German finance minister cites his offices' Nazi past on Holocaust day

Christian Lindner, German Minister of Finance, speaks at the first reading of the Budget Financing Act 2024 in the Bundestag. Michael Kappeler/dpa
Christian Lindner, German Minister of Finance, speaks at the first reading of the Budget Financing Act 2024 in the Bundestag. Michael Kappeler/dpa

On the 79th anniversary of the liberation of the Auschwitz concentration camp, German Finance Minister Christian Lindner evoked the sinister past of his authority's own offices while warning against any repeat of the Holocaust.

"It was the idea of dehumanization that paved the way for the Holocaust in Nazi Germany. What happened back then must never be repeated," Lindner was quoted as saying on Saturday in a Finance Ministry post on X, formerly Twitter.

The post featured a photo of Lindner in a conference room in central Berlin.

"In this room in today's Federal Ministry of Finance, preparations were made in 1938 for what later went down in the history books as the Wannsee Conference: the coordination of the mass murder of European Jews," the caption reads.

The ministry has been based in the Detlev Rohwedder House on the capital's Wilhelmstraße major thoroughfare since 1999. The imposing edifice was built during the Nazi era in 1935-36 as the headquarters of the Aviation Ministry headed by Hermann Göring.

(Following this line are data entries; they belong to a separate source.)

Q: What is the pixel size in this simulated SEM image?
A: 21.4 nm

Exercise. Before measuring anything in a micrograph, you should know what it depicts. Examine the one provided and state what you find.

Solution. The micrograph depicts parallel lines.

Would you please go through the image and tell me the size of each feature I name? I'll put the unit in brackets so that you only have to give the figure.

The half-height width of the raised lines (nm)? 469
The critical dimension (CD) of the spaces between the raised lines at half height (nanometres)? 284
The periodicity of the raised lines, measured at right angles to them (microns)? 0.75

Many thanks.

On January 27, 1945, Soviet troops liberated the survivors of the Auschwitz, the site of which is located in modern-day Oświęcim, Poland.

More than 1 million people were murdered at the camp, most of them Jews. The date of its liberation has been observed as Holocaust Remembrance Day in Germany since 1996, and the United Nations proclaimed the date an international day of remembrance in 2005.